As my wife told me, I couldn’t be in a more challenging place to try going vegetarian. But as Yoda once said…
“There is do or not do, there is no try.”
I have always liked visiting my wife’s family and enjoyed her mom’s cooking. But eating vegetarian is not easily done in this house, where every meal includes some sort of sweet smelling meat. The challenge, however, is not so much about the abundant choices at hand, but the serious lack of moral support.
When I mentioned my plan to stop eating meat, the first reaction was one of utter confusion. “I guess you’ll have to cook for yourself then.” Then came the pork chops.

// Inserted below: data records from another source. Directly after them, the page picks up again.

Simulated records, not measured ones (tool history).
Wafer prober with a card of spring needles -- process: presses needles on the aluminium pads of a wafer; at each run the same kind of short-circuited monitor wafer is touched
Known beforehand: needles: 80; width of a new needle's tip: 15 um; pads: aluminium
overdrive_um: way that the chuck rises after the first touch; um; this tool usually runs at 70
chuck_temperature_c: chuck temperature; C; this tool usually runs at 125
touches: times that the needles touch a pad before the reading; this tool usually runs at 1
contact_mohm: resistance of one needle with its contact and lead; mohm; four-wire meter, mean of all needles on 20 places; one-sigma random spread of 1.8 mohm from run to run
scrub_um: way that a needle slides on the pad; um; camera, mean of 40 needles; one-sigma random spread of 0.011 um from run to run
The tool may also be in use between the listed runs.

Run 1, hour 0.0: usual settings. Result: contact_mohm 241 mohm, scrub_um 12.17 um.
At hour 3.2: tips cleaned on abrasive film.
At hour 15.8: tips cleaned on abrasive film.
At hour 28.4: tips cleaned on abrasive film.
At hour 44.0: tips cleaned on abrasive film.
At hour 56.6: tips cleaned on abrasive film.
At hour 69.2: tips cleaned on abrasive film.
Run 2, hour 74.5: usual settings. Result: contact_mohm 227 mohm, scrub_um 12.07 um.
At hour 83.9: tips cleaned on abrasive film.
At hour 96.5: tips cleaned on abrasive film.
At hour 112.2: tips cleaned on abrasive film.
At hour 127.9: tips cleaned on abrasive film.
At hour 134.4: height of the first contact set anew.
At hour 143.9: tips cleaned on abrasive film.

Shortly before I had my vegetarian epiphany, I had taken a pork chop out of the freezer for dinner. After I decided to give up meat, I offered it up instead of throwing it out. Tonight it was prepared, along with four others – for two people since I was making a Caesar Salad for the wife and myself. “You’re missing out on these pork chops,” was the first discouraging comment. Followed by “So and so gave up on that eating vegetarian…” Sigh.
Some people just don’t get it, and never will. Luckily, my wife gets it and is offering plenty of encouragement. I didn’t expect anything less, considering she’s been a vegetarian for 20+ years. Watch her now try to go vegan again. Sigh.